EFF Question "General" 8.  "What are case law examples involving the loss of trade secret status
through inadvertence?"
Sara Kornely

Loss of trade secret status through inadvertence or accident generally will result in loss of that status, unless the disclosure was made during discovery.

The majority of case law involving inadvertent disclosure is related to pre-trial discovery. Rule 26(c) of the Federal Rules of Civil Procedure states that "a trade secret…not be disclosed or be disclosed only in a designated way." Courts are required to balance the risk of inadvertent disclosure of the trade secret to impaired prosecution or defense, and issue protective orders as needed. Brown Bag Software v. Symantec Corp., 960 F.2d 1465, 1470 (9th Cir. 1992). The case law evidencing the use of this balancing test is large and case-specific, and will not be outlined it in detail. Generally, however, even if inadvertent disclosure occurs at trial, trade secret status will not be lost. Courts have held that as long as adequate measures are taken after such a disclosure is made, companies may retain the status. The Gates Rubber Company v. Bando Chemical Industries, Ltd., 9 F.3d 823, 848 (10th Cir. 1993). Additionally, simply because a trade secret has been made available through a public record does not mean that its status as a trade secret will be lost. Hoechst Diafoil Co. v. Nan Ya Plastics Corp., 174 F.3d 411, 418 (4th Cir. 1999). Hoechst nicely summarized the law, stating "[W]hile a number of cases have dealt with the disclosure of trade secrets in public court files, none holds that such disclosure, when unaccompanied by evidence of further publication, automatically destroys the 'secrecy' of that secret." Id. Courts generally regard the unsealed filing of a document as a single, nondispositive factor to be weighed when determining whether trade secret status remains intact. Id. Again, a plethora of cases support these holdings, and will not be detailed here.

The brightline case regarding inadvertent disclosure outside trial deals narrowly with disclosure of a secret customer list. Defiance Button Machine Co. v. C&C Metal Products Corp., 759 F.f2d 1053 (2nd Cir. 1985). The possessor of a trade secret must take "reasonable measures" to protect its secrecy. See id. at 1063, quoting Milgram on Trade Secrets. "[T]he owner is entitled to such protection only as long as he maintains the list in secrecy; upon disclosure, even if inadvertent or accidental, the information ceases to be a trade secret and will no longer be protected." Id. While Defiance Button speaks specifically to disclosure of a customer list, other cases involving a wide range of trade secrets and types of disclosure have relied heavily on it. A Second Circuit district court stated that accidental or inadvertent disclosure will result in loss of status when deciding a case involving an electronic photographic retouching and imaging system. Julie Research Laboratories, Inc. v. Select Photographic Engineering, Inc., 810 F. Supp. 513 (S.D.N.Y. 1992). "The adequacy of the measures taken to protect the secrecy of the product is a fact question." Id. at 520. It should be noted that the appellate court reversed the damages awarded at the district court level; however, it left the dicta regarding loss of trade secret status untouched.

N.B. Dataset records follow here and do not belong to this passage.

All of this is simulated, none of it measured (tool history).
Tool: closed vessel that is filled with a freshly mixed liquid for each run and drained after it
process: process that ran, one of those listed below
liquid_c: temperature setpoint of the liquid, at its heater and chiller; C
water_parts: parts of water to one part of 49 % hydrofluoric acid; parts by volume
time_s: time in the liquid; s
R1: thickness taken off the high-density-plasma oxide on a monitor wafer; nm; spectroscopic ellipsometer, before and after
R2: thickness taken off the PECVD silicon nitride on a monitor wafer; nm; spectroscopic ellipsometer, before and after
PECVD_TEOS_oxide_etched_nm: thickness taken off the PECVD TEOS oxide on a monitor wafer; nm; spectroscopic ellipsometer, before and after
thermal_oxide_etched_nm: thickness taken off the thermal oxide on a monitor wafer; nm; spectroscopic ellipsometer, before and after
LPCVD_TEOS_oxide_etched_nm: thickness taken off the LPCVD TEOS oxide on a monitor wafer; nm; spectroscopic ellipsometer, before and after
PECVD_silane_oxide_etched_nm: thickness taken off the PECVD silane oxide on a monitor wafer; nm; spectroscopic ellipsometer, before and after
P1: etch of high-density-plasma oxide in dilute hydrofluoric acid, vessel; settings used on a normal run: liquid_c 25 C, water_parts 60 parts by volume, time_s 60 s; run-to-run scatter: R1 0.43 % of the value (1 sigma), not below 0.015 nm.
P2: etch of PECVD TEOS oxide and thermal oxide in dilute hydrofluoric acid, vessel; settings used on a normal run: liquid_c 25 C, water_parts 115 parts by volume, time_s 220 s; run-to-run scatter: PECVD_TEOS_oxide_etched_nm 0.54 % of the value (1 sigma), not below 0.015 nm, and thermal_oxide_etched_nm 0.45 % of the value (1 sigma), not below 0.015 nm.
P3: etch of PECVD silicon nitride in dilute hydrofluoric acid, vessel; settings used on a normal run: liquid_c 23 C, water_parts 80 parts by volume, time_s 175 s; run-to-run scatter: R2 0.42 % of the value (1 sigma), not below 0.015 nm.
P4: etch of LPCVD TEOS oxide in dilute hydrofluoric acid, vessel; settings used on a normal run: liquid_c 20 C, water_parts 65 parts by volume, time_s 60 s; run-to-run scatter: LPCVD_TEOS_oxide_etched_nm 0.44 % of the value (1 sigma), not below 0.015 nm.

The Ninth Circuit weighed in on the issue with a similar statement before Defiance Button was decided. Chicago Lock Co. v. Fanberg, 676 F.2d 400 (9th Cir. 1982). "It is well recognized that a trade secret does not offer protection against discovery by fair and honest means such as by independent invention, accidental disclosure or by s-called reverse engineering." Id. at 404, quoting Sinclair v. Aquarius Electronics, Inc., 42 Cal.App.3d 216, 226 (1974). The same year, the Supreme Court affirmed Chicago Lock's dicta with an almost identical statement characterizing reverse engineering as "fair and honest" means. Kewanee Oil Co. v. Bicron Corp., 416 U.S. 470, 476 (1974). The Court stated that trade secret law "functions relatively as a sieve," as it provides far weaker protection than patent law. See id. at 490.

It appears that disclosure of trade secrets outside the discovery process will largely be governed by policy concerns that appear analogous to those expressed in many attorney/client privilege cases. Courts deciding cases in which an attorney accidentally disclosed attorney/client protected material have imputed negligence to inadvertence, and therefore not deserving of the protection. The most important factor appears to be the steps taken by the holder of the trade secret to protect it, and "inadvertent" disclosure is often evidence of the holder's failure to use "adequate measures" to protect the secret.